Social networking in the workplace

Date: Wed Feb 05 2014 Social Media for Good
This evening I attended a panel discussion about “Social Networking” as it is used inside businesses. Obviously there is a wildfire like phenomenon where “Social Networking” and “Social Media” is growing very popular. Why should it stay out in the public only used for sharing with friends and family? It can and is being used within organizations for internal communication within the organization. Any organization is about getting people to collaborate together in delivering the organization’s purpose. It seems that “social networking” software has a core essence of enabling collaboration between people. It then follows that an organization whose purpose is creating social good would get value from social networking tools. But it’s not a simple thing to just wave a magic wand and spread social networking pixie dust over the organization and get value.

Does opening up a twitter account automatically make you popular? No. Supposedly twitter is a great place to ask questions because the audience will answer them, but every time I’ve tried asking questions there are approximately zero answers. Obviously I haven’t found the right twitter usage pattern to have an audience who wants to answer my questions. But obviously twitter has a specific kind of use it is best for. Each of the other social networking tools has their own best use.

For example a blog is a time oriented presentation of essays. It’s a diary, in other words. While it’s a great format it doesn’t work if what you want to present needs to be organized a different way. Each type of social media has its own geometry or structure, and its own best use.

One of the panel speakers talked about collaboration using geometrical terms. He said something about “circles”, that “social networking connections expand in circles of collaboration”. I assume what he meant is that organizations tend to have clusters of people who work on different aspects of the organizations purpose. People within an organization are continually relating with one another about tasks related to the organizations purpose. The traditional way those relationships are conducted is by telephone, memo, walking down the hall, report, team meetings, etc.
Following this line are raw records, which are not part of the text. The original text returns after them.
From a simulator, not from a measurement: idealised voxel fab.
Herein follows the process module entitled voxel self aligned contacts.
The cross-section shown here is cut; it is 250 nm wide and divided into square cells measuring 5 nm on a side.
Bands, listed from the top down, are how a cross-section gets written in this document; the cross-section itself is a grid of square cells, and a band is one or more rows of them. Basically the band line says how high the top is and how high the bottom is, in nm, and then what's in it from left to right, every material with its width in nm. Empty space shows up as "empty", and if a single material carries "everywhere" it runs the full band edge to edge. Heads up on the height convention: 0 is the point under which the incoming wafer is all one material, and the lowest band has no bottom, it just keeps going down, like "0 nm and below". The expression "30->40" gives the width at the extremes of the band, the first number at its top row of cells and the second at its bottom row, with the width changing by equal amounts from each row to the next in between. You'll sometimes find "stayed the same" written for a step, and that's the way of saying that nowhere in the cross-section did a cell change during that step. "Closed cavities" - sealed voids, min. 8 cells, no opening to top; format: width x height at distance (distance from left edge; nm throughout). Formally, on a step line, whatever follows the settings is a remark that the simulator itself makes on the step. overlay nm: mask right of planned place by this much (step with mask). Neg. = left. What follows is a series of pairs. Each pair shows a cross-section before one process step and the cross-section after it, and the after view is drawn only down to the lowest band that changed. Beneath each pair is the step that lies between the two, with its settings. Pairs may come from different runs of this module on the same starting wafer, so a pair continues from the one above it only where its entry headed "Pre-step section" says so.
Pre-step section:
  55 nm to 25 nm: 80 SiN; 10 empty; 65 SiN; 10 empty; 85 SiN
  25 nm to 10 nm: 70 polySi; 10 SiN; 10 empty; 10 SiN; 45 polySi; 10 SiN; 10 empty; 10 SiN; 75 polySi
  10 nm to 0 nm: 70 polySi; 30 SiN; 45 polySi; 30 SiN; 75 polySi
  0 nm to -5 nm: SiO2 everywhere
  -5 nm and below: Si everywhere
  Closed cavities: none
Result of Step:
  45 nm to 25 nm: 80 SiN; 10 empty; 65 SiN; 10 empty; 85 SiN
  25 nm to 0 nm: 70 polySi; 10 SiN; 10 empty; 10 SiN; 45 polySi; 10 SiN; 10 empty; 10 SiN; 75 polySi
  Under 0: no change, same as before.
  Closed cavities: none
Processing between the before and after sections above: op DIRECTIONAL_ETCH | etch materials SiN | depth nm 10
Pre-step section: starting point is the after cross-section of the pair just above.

Social networking software exists to facilitate communication between people. The capabilities in this area are constantly growing. Each time a new social networking service launches it arrives with a new paradigm about facilitating human-human communication. Given that organizations (businesses, governments, churches, political activist groups, etc) are about humans communicating with each other to accomplish shared goals, well, I’m sure where this is going is obvious. In theory organizations could very well function more efficiently by using social networking paradigms in their internal processes.

What does this mean? Does it mean establishing a corporate version of facebook? No. Each social networking paradigm has its own best use, remember. I can’t imagine how facebook’s paradigm would be useful inside a corporation. Obviously facebook as a website is a popular place for businesses to reach out to their audience. But remember this blog post is about internal use of social networking.

An example I’ve seen is the bug tracking systems at the various software companies where I’ve worked. Bug tracking systems are generally very dull and boring places. The content is all the ways that the software does not work, and the conversation goes like “Hey! This doesn’t work”, “Can you be more specific”, “Oh, I wonder how that could have happened”, “I have a possible fix”, “No that fix won’t work, try this one instead”, “Darn that didn’t work either, how about this”, “yeah that’s it”, etc. It’s usual presentation is plain text with hardly any graphical groovyness anywhere in sight. It is obviously a place where people are collaborating with each other. At the company where I currently work the bug tracking system has user profiles, and each bug and comment comes along with a little avatar at the side. This adds an interesting extra dimension to it. Where in other bug tracking systems there’s zero personalization and personality, the avatar and user profile adds something you can’t directly put a finger on that makes it look like a real conversation among live human beings.

In other words I don’t think we are automatons, even when we don our work clothes and go to the office. We are people first and foremost even when the corporate paradigm is to leave your emotions at the door when you enter the office building. As people working in an organization we are relating with other people. We have to develop enough trust to work with each other so that the organization can achieve its greater goal.

In other words the internal systems a company uses can (and should) include features that carry along little trails of who the people are. Corporations can seem like soul-less places. It seems often that corporations make decisions that no human being would make. What came to mind is the industrial accident at a Union Carbide plant in Bhopal India, but there is a huge history of corporate decisions causing untold huge amounts of human pain and suffering. These “corporate decisions” were indeed made by humans because essentially every corporate decision has one or more humans who is directly responsible for actually making that decision.

Maybe oh maybe corporations would be less soul-less if the corporate systems had social networking features. It would remind everybody in the corporation that, oh, the software they’re using to communicate back and forth … that there is a real live human being on the other end of the communication.